The Good and Bad From Today’s PR in Scotland
Thursday, June 24th, 2010
Drinks manufacturer Irn Bru have been fairly consistent in their quirky advertising and marketing campaigns in recent years. From the ram-raiding wheelchair granny advert to their outstanding Snowman pastiche, their output has been among the very best in Scotland’s marketing industry – with additional successful PR outreach.
However, the firm’s latest offering is a step even further. Like many other companies at the moment, they’re using the World Cup for inspiration but rather than showing off the usual scenes of vuvuzelas and cheering fans, Irn Bru have taken the depressing fact of Scotland’s non-attendance as the key focus of its strategy.
What if – they ponder – Scotland encouraged a load of Brazilians to come over to these shores, have kids with us, and then took these future superstars into the national team? The result is the 2034 World Cup debut of the all-conquering Bruzil, complete with star names such as MacKaka, Flavio McFadden and my personal favourite, Aberdinho.

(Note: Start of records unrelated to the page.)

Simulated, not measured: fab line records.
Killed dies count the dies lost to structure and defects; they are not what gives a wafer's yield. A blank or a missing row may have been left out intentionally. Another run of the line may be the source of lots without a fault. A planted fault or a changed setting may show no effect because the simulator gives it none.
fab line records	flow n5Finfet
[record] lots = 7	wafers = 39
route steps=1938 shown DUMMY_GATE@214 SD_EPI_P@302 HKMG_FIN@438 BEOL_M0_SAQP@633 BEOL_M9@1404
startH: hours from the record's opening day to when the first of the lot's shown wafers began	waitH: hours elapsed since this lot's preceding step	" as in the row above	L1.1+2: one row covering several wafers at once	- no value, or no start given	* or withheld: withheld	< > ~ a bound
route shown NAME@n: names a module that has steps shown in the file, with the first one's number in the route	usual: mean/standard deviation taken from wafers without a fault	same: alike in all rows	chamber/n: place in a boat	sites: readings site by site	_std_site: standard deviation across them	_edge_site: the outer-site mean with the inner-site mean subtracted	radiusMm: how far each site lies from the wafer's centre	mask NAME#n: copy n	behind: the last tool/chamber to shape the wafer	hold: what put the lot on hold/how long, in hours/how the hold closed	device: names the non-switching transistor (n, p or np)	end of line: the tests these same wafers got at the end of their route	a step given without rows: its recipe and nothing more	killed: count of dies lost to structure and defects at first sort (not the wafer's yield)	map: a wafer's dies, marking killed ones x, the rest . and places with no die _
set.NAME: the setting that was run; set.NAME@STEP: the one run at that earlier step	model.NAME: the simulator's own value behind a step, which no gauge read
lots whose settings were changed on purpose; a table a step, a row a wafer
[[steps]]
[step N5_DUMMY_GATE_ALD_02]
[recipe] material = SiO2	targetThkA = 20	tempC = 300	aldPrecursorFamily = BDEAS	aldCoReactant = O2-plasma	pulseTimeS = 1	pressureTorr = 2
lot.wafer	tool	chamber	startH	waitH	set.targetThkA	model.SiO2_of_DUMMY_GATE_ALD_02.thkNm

A perfect tongue-in-cheek advert that’s already proving a big hit on the internet and social media sites, and is a great example of a PR success – and one that I’m sure is helping to shift more bottles of the fizzy stuff. Top work chaps.
The World Cup is also providing some good examples of how not to make a good PR impression. The South African organisers have alienated many TV viewers by allowing the vuvuzelas to be blared out during the games – making it sound like the stadiums are filled with angry swarms of drone bees.
However, the real misses have been seen on the pitch. Big teams such as England and Spain have been firing blanks at times during the tournament, but the big shocks have been the failures of reigning world champions Italy and former winners France to get beyond the group stages.
Out of the two, it’s been France who have provided the worst example of a nation in disarray. A team of superstars who failed to score in their first two games and whose discipline quickly fell to pieces. When Nicholas Anelka publically slated the French manager and was sent home in disgrace, the last thing that should have happened was for the rest of the team to protest the decision and refuse to attend training.
Les Blues have let an entire generation of young French fans down with their poor attitude and even poorer performances, which even President Sarkozy has demanded a probe into. I think their PR failure is summed up in the video above, where under-fire manager Raymond Domenech even refuses to shake the hand of his South African counterpart at the end of their final game. Unbelievably bad.